College and Career Ready is a term frequently present in education reform language. It’s a goal, basically, for high school output, meaning the skills we as a nation want everyone to have when they leave high school, no matter what they plan to do after.
Reformers argue that the skills needed for colleges, and those needed for working-class jobs are essentially the same. But what those skills are, however, is unclear. Really unclear.
That’s about to get worse. Many high schools are now looking to incorporate “soft skills” into college readiness plans. This is probably not the best way to get people ready for life beyond high school. According to an article by Caralee J. Adams in Education Week:
As educators look for ways to turn that showing [low college graduation rates] around, many schools are incorporating the softer, noncognitive skills into college-readiness efforts. The ability to solve problems and be resourceful are viewed by some experts as being as important as mastering mathematics and reading. Helping teenagers develop those skills is being addressed in high schools, college-freshman orientation, youth-development organizations, and parenting programs.
Leaving aside the fact that it’s not a lack of soft skills that are responsible for low college completion rates (it’s mostly college costs), one wonders how successful these efforts can be.
Yes, sure “the ability to solve problems and be resourceful” are important, but can high schools teach something so ambiguous? Isn’t it best for students to leave how to solve problems by just giving them academic work—say, in English, math, science, and history—to do?

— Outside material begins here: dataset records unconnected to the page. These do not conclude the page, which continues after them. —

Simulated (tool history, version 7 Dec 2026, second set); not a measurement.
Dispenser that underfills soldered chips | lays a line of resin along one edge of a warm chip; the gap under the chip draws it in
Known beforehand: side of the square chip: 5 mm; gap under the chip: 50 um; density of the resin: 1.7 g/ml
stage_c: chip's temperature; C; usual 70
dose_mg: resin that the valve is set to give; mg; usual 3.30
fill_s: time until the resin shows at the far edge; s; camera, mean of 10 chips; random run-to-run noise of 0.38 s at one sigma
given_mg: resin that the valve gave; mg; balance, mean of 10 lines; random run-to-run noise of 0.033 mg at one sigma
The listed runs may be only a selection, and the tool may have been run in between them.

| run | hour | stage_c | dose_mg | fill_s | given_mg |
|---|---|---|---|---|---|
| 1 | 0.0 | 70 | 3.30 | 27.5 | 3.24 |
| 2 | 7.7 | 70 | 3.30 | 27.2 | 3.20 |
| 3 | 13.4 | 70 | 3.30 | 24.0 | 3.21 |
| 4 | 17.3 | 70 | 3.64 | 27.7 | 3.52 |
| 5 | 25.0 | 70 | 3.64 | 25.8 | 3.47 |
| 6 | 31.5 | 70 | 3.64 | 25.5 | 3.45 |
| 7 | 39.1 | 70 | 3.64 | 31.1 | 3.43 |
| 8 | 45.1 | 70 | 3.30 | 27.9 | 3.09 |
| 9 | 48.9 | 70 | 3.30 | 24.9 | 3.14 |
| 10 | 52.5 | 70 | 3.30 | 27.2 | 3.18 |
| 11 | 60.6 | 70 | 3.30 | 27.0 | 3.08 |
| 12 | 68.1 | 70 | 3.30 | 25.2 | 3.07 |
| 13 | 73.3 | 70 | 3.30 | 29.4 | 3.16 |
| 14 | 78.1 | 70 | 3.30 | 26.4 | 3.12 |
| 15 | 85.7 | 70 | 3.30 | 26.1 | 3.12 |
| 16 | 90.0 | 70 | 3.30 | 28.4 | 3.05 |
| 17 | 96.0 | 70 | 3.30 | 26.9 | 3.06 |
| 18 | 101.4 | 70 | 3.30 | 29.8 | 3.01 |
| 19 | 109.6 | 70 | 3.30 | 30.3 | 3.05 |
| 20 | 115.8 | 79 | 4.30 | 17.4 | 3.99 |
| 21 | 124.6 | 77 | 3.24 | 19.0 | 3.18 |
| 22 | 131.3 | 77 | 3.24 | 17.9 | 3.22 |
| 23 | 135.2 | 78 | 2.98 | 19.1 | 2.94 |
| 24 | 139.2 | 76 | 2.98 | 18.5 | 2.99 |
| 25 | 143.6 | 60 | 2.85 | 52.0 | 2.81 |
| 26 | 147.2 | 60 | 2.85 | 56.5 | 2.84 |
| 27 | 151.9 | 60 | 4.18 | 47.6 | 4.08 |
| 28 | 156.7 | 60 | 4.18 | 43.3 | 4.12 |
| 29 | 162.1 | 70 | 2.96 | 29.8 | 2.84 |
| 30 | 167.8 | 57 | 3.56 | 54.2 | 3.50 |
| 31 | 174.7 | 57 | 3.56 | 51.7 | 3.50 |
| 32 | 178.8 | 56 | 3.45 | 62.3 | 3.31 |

Such soft skill readiness endeavors appear to look something like this. Adams:
At the 9th grade orientation meeting at Harrison High, students now learn about school rules through funny, interactive skits, and parents get the message to be supportive without overdoing it. Counselors conduct classroom lessons about goal-setting, self-advocacy, and the behavior of successful students. Teachers blog daily so students who miss class can go online to catch up on their missed assignments and be resourceful.
Sigh. And how’s that working out? Do lessons about goal-setting and self-advocacy lead students to set appropriate goals and “self-advocate” (whatever that means)? Do the lessons result in better grades?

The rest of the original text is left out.